Friday, July 31, 2009

Object Models and Relational Joins -- Endless Confusion

Check out this list of questions from Stack Overflow: [Django] join.

These are all folks trying to do joins or outer joins even though they have objects fetched through the ORM.

How does this confusion arise? Easy. Folks work with SQL as if the relational world-view is Important and Universal. It isn't. SQL isn't even a programming language, per se.

Here's the important thing for Django developers to know: SQL is a Hack; Leave it Behind.

The bad news is that all those years spent mastering the ins and outs of the SELECT statement doesn't have as much enduring value as I'd hoped it would have. [Yes, I was a DBA in Ingres and Oracle. I know my SQL.]

The good news is that Object Navigation replaces much of the hideousness of SQL. To an extent. Let's look at some cases.

Joins in General

SQL SELECT statements are an algebraic specification of a result set. The database is free to use any algorithm to build the required set.

SQL imposes the Join hack because SQL is a completely consistent set algebra system. A simple SELECT returns a row-column set of data. A join between tables has to construct a fake row-column set so that everything is consistent.

A Join is nothing more than navigation from an object to associated objects. In OO world, this is simply object containment; the navigation is simply the name of a related object. Nothing more.

Master-Detail (1:m) Joins

A master-detail join in SQL works with a foreign key reference on the children.

In Django, this has to be declared in a SQL-friendly way so that the ORM will work.

class Master( models.Model ):

class Detail( models.Model ):
master= models.ForeignKey( Master )

The "Join" query is simply this. The "detail_set" name is deduced by Django from the class that contains the foreign key.
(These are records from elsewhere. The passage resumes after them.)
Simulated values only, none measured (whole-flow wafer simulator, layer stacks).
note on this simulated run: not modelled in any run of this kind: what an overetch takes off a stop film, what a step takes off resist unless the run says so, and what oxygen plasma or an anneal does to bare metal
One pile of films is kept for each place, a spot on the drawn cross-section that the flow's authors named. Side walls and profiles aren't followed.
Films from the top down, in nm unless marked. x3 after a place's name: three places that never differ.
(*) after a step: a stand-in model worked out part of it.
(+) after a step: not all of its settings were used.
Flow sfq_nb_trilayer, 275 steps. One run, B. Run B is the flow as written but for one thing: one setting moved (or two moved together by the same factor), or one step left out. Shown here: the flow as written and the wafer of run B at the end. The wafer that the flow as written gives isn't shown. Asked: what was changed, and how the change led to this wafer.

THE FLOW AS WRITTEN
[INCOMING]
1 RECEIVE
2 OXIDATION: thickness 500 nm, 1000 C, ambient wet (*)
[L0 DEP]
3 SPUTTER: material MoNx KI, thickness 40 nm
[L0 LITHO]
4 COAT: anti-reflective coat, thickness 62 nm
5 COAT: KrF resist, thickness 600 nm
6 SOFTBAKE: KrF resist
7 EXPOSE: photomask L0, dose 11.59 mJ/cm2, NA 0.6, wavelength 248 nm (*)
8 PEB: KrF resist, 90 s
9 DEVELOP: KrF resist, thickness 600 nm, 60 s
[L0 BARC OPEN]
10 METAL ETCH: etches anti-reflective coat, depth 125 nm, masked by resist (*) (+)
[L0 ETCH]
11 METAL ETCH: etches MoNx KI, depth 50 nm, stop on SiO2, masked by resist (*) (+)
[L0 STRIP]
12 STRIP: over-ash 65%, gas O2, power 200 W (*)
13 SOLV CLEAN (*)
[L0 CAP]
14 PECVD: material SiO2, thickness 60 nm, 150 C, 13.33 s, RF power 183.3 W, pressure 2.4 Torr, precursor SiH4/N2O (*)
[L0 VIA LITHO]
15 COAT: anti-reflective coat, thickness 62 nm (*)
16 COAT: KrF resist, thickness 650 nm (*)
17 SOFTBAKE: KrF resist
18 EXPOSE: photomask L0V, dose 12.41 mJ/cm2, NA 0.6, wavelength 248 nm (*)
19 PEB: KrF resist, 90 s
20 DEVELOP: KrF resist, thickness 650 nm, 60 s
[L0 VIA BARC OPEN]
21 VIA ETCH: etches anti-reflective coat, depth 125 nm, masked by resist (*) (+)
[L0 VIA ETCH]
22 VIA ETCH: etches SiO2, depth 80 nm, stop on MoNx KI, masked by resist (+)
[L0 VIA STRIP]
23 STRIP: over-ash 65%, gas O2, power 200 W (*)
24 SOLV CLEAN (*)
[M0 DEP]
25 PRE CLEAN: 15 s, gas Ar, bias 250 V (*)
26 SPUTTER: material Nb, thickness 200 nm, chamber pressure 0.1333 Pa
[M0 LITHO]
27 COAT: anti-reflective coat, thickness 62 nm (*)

for m in Master.objects.filter():
process m
for d in m.detail_set.all():
process d

"But wait!" the SQL purist cries, "isn't that inefficient?" The answer is "rarely". It's possible that the RDBMS, doing a "merge-join" algorithm to build the entire result set might be quicker than this.

As practical matter, however, the rest of the web transaction -- including the painfully slow download -- will dominate the timeline.

Association (m:m) Joins

An association in SQL requires an intermediate table to carry the combinations of foreign keys.

In Django, this has to be declared in a SQL-friendly way so that the ORM will work.

class This( models.Model ):

class That( models.Model ):
these = models.ManyToManyField( This )

The navigation, however, is simply following the relationships. There's no complicated SQL join required.

for this in This.objects.filter():
for that in this.that_set.all():
process this and that

Here's the other side of the navigation.

for that in That.objects.filter():
for this in that.these:
process this and that

Outer Joins

An Outer Join is a "Join with Null for Missing Relationships". It's navigation with an if-statement or an exception clause.

for that in That.objects.filter():
this = that.this_set.get()
except This.DoesNotExist:
this = None
process this and that

There isn't any "join" in object-oriented programming. The ORM layer removes the need.


  1. You might be interested in RQL which is similar to SPARQL and CubicWeb's way to get data from the database.

  2. > "But wait!" the SQL purist cries, "isn't that inefficient?" The answer is "rarely".

    I'll have to disagree with you there. There answer is, "if there are many parent rows, yes". Fetching a single result set is definitely faster than executing hundreds of individual SELECT statements. SQLAlchemy, as you know, abstracts the JOIN in the "first grab each parent item, then grab each child item" problem into a feature called "eager loading". So I don't think the problem is JOINs per se but just being able to use them appropriately in conjunction with an object model.

  3. Mike's right, and I'd say most systems I've worked on in the past few years have been of that size.

    There's another way to architect a large system, however. If your system of record is under heavy load, and you are therefore already caching most of your child objects, it can be faster to farm your query out to a replicated repository (like Lucene), fetch a list of ids, and then fetch objects from the cache.

  4. I attended a Django tutorial and was blown away by the idea that SQL really isn't a factor, even though you're using data from a database.
    For 10 years, my whole world was SQL. Hard to believe it's fading into the background.
    Progress and Moore's Law make everything esoteric after a while. I wouldn't group SQL in with Assembly (for a number of reasons), but it appears ORM's have become common and efficient enough to make SQL knowledge obsolete, for web programmers, at least.

  5. fumanchu: yes, we're doing that on a project now (sorta). lucene is basically a way of providing views. we still use SQL all over the place though for smaller ad-hoc result sets.

    infixum: SQL being obviated by ORMs is not how we all look at it.